The NGO Monitor released an analysis of the Human Rights Watch (HRW) work in 2011, revealing some rather alarming statistics and producing some serious accusations. Monitor focussed on HRW's reporting on Middle East and North Africa (MENA), with a special emphasis on the Arab-Israeli conflict and the role of the HRW in Libya.
HRW Allegedly erased references in its reports to its previous cooperation with the Gaddafi regime, including organisation's MENA Director Sarah Leah Whitson's role in marketing Saif al-Islam Gaddafi as a reformer. Monitor further accused the HRW for media exhibitionism and tendency to ignore even the most brutal regimes.
NGO Monitor pointed out the disproportionate attention that HRW devotes to 'Israel and the Occupied Territories'; statistically, this region attracted more attention in 2011 than Tunisia, Saudi Arabia, or Iraq. It was for the first time since 1995 that HRW did not publish a major report on Israel and that it published an almost equal number of documents criticising Israel and the Palestinians, but with a continuing bias on Israel.
All op-eds published on the Arab-Israeli conflict in major media focused on allegations against Israel. Monitor published that in 2011 HRW appointed an alleged member of the PFLP terror organisation, Shawan Jabarin to its Middle East Advisory Board.

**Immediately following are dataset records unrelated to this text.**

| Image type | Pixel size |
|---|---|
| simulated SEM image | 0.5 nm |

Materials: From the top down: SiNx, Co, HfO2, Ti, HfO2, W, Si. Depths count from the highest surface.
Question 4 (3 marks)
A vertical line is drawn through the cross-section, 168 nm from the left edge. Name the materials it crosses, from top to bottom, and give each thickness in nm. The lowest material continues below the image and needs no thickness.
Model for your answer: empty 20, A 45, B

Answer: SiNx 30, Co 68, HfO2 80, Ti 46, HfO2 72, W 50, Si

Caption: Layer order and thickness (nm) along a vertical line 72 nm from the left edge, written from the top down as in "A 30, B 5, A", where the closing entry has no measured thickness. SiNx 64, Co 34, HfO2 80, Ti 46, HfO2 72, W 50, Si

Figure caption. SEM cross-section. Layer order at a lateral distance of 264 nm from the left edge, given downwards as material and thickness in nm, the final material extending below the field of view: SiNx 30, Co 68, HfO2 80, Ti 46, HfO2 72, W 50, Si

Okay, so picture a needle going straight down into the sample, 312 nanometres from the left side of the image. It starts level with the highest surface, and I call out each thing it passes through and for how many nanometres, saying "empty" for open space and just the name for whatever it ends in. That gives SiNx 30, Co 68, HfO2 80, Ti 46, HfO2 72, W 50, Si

The NGO Monitor further slammed HRW for a continual neglect of the most egregious and systematic abuses in Middle East societies, while using its resources for campaigns alleging Israeli violations, but noted the change witnessed in 2011, when HRW issued more reports, press releases, op-eds, and other publications on Libya, Egypt, Syria, Bahrain, and Yemen than on the Arab-Israeli conflict, however, marking it a mere response to greater media attention on upheaval in Arab countries.
The NGO Monitor also reminded its readers that prior to the rebellion and overthrow of the Gaddafi regime in Libya, HRW's MENA Director Sarah Leah Whitson authored an op-ed published in Foreign Policy attributing improvements in human rights in Libya to Gaddafi's son Saif al-Islam. The HRW 2011 World Report, published in January 2011 reads "The only organisation able to criticise human rights violations publicly is the Human Rights Society of the Gaddafi Foundation, which is chaired by Saif al-Islam al-Gaddafi."
It was not before 22 February 2011, after the Gaddafi regime started killing citizens protesting against the abusive regime, that HRW's referred to Saif al-Islam as "the so-called reformer son." Just two days later Whitson denounced Saif al-Islam saying that "Seif Islam in fact abandoned his nascent reform agenda long before the past week's demonstrations". It was merely a month after the HRW published his appraisal in its yearly report.
In addition, HRW criticised other organisations as well as governments that had previously dealt with Saif al-Islam. HRW Business and Human Rights Director Arvind Ganesan condemned the London School of Economics (LSE) for allowing "abusive and corrupt officials or their families to launder their images in exchange for money". Neglecting the acts of own organisation, Ganesen said that "the London School of Economics did not act until Saif al-Islam's father literally began to kill his own people".
An inquiry into the LSE's links with Libya investigated the process by which the LSE accepted funding from Libya and presented guidelines for preventing such an incident in the future. Monitor pointed out that to the best of thier knowledge, HRW has not opened a similar investigation into their own role in the promotion of Saif al-Islam as a reformer, as well as any other contacts with the regime.